Ubuntu out growing its disk space

Permabanned
Joined
14 Aug 2006
Posts
1,395
hi i made a 20gb partition to mess about with linux(ubuntu) I have now decided to keep but I need to allocate some more disk space.

I have a 30Gb partition that I was trialing Vista RC that I want to free up and use as space for ubuntu.

so I format the Vista partion as ext3 right then what?
 
You can either do that or format it in a filesystem that can be read by both XP and Linux. Some kernels can read (but not to my knowledge write) to NTFS or you always go with FAT32 which both can write to. Is that of any help?
 
I dual-boot and use ext3 for all my drives. R/W in Windows using the Ext2 IFS driver, though my Windows install itself resides on a small NTFS partition (which you can read in Linux/Ubuntu). Not had any problems with the driver, works perfectly and transparently - very impressed with it.

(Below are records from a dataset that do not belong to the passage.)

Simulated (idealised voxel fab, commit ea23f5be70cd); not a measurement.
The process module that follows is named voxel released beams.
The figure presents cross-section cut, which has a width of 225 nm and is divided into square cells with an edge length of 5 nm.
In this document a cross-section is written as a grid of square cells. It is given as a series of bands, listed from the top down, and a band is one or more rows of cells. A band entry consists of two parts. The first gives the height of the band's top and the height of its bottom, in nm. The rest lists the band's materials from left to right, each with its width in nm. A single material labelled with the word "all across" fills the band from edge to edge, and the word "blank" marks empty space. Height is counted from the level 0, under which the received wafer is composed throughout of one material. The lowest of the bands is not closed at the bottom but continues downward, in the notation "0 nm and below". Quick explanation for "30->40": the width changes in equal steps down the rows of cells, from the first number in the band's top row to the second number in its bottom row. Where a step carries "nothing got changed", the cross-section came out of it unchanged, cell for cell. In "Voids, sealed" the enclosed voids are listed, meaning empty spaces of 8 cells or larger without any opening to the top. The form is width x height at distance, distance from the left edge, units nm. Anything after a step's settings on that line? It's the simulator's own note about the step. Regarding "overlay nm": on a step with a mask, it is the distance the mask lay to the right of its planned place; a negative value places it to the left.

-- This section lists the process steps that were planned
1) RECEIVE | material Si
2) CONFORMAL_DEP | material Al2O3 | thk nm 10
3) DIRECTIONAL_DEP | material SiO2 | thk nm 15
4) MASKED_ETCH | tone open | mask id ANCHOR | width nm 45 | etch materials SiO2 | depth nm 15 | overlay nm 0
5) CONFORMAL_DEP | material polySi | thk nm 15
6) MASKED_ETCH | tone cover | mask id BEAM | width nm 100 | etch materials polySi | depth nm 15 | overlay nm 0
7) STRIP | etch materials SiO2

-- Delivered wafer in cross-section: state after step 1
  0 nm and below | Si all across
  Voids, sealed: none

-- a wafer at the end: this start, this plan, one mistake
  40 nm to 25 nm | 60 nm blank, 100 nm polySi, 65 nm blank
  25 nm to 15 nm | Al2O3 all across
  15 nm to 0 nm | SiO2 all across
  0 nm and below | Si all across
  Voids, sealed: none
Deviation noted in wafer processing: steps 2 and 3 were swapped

/edit - actually one issue I've had with that method, not directly related to the driver, is filenames with unicode characters - Windows seems to differ in its method of saving unicode characters in filenames to Linux. Not really an issue, but can make some files problematic to the other OS.
 
Last edited:
another option is to just extend the existing 20gb partition (/)

using fdisk, delete the current partition, then remake it with the increased allocation.

DO NOT EXIT/WRITE TO DISK BEFORE REALLOCATING THE SPACE.
 
Dj_Jestar said:
another option is to just extend the existing 20gb partition (/)

using fdisk, delete the current partition, then remake it with the increased allocation.

DO NOT EXIT/WRITE TO DISK BEFORE REALLOCATING THE SPACE.


so i would delete the 30Gb vista partiton then delete my 20gb (ubuntu) partition.

then create a 50gb partition?
 
providing they are in sequential order, yes.

e.g. /dev/hda1 is the ext3 ubuntu partion /dev/hda2 is the ntfs partition. Drop /dev/hda2 and /dev/hda1, then recreate /dev/hda1 as it was before, with the exception of the ending block being that of /dev/hda2's ending block.

But I repeat - do NOT write to disk or exit the fdisk session before reallocating the space.